Dan Kamberelis of Neutral Cycle Workshop likes to understand and know how to maintain the systems on which he depends.
That’s why he grows his own vegetables, why he disconnected the pipes to the sinks in his house, and why he decided to learn to fix bicycles.
“It’s not necessarily taught in our society how to take control of our basic needs: shelter, food, water — none of that is really taught in our mandatory education,” he says.
Before his bike shop became his main source of income (he charges enough to pay himself $10 an hour), Dan was working in restaurants to get by.
Then he and friends Tim Chao and Isaac Tan began toying with the idea of starting a bike shop because of the amount of work they were doing just helping friends fix their bikes.
Neutral Cycle became an official business in November 2012, but the founders have been fixing bikes out of the garage for the past five years.
Around 11 a.m. Monday through Friday, Dan goes to work in his garage; he throws some logs in the wood stove, puts on some music and starts tinkering with bikes with Joe Scarbro, who also works at the shop.
Not many people want to ride away with a new bike in the middle of winter, so Dan and Joe are busy making repairs and building up an inventory for spring. They often receive donations of damaged bikes or bikes that people have abandoned.
“Do you want a cup of tea?” Dan asks as he walks toward the ornate teapot warming atop the wood stove.
“It’s very hot.” He says, handing me a cup as he hums along to “Three Little Birds.”
The Neutral Cycle website states: “Our personal journey for independence is foremost a discovery and realization of ourselves, yet also a process that leads us to love and care for one another. Neutral Cycle Workshop was founded through this realization.”
Tim Chao, Isaac Tan and Daniel Kamberelis wrote that mission statement back when there were no bike stands in the garage of 201 N Busey — just a desk that served as an operating table for broken bikes.
Over time, the shop has transformed from a drafty, leaky garage into an eclectic but precise workspace complete with a wood stove that keeps the place surprisingly warm, bike seats-turned-chairs, and two friendly hounds, Pariah and Tomi.
“Pariah is the original St. Jude dog,” Joe says. “St. Jude is like the saint of the outcast and downtrodden, so the dog is the ambassador to the downtrodden; she just loves to spread her love to the world.”
The laid back, out-of-the-garage vibe that Neutral Cycle naturally exudes is something that many larger bike shops would probably love to successfully emulate.

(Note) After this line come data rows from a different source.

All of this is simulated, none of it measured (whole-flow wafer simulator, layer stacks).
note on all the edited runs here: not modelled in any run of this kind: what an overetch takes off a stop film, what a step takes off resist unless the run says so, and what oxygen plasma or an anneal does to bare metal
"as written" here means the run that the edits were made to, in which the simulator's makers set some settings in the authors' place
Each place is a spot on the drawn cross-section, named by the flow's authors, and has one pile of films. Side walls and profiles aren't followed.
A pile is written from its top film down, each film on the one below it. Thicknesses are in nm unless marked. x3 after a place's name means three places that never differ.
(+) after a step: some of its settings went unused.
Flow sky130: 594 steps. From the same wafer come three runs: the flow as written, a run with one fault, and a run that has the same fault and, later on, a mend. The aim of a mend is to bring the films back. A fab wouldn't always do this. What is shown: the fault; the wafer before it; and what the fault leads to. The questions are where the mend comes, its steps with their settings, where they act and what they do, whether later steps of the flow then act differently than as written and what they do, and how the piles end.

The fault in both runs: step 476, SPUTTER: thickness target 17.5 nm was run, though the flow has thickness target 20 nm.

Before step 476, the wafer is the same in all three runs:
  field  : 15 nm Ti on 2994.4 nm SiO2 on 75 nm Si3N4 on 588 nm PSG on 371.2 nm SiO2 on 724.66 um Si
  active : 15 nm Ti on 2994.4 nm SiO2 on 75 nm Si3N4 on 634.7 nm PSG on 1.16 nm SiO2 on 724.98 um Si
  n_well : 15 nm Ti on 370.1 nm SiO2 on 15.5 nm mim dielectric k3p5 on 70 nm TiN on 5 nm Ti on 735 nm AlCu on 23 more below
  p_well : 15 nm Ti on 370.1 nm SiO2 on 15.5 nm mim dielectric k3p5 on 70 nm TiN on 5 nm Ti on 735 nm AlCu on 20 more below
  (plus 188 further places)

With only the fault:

The shop is a true community collaboration involving artists, who created the logo and captured the pictures on the walls, craftsmen and engineers, who design and create custom products like bike seats and cup holders, and educators, who teach general bike maintenance and safety.
The community feel extends beyond the garage to the way Dan and his roommates live.
Every Sunday they cook a huge vegan dinner made from unsellable Co-op produce and perfectly edible food from grocery dumpsters. The dinners are free and everyone is welcome.
“We have an open kitchen, as in free to use and modify as they see fit and it’s open to all, so with that sort of attitude, a lot of people just bring food over all the time,” Dan says.
“People can come there and cook or people can come and know there’s food available to eat. So just this open, communal food attitude that we’ve cultured here, has made dumpster diving less of a necessity, so a lot of times we’ll just go to Strawberry Fields on a bike, which is very close.”
It seems that bikes have solved many of life’s common problems for Dan. Bikes are his living, his transportation, what he uses to carry food during the weekly dumpster diving trips, and the primary way he socializes with people.
“And I think for me, anyway, physical health plays a lot into my mental health as well,” he says.
Dan says Champaign-Urbana is a relatively bike-friendly town, not necessarily because of the bike paths or attitude toward biking, but because the city is such a perfect size for a bike – you can get anywhere in 15 minutes.
Neutral Cycle has gotten a lot of people on bicycles that otherwise wouldn’t because they couldn’t afford to keep it maintained.
Graduate student Handrea Logis got her first bike at Neutral when she came to Champaign from Korea for school.
“The shop is very comfy and homey and they’re really passionate about bikes,” Handrea says. “Usually I’ll ask about one thing and they’ll check everything without charge.”
Handrea was one of Neutral Cycle’s first customers and Tim built her a custom bike with blue and yellow cables that she still brings in for check ups and upgrades to this day.
There are several advantages to custom-built bikes.
“The cool thing about a hand-built wheel is that it’ll never break or go out of true unless you get in an accident,” Dan says. “So you never have to service your wheels for like 20 years, which is not that case for factory assembled wheels.”
Today has been interesting for Dan. He had a meeting with a guy who wanted to sell him life insurance.
The man asked if he’d thought about how the business would change if he were to die in a freak accident.
“Soy aqui, soy ahora,” Dan says, shaking his head in exasperation.
“I am here, I am now. That’s kind of my mantra.”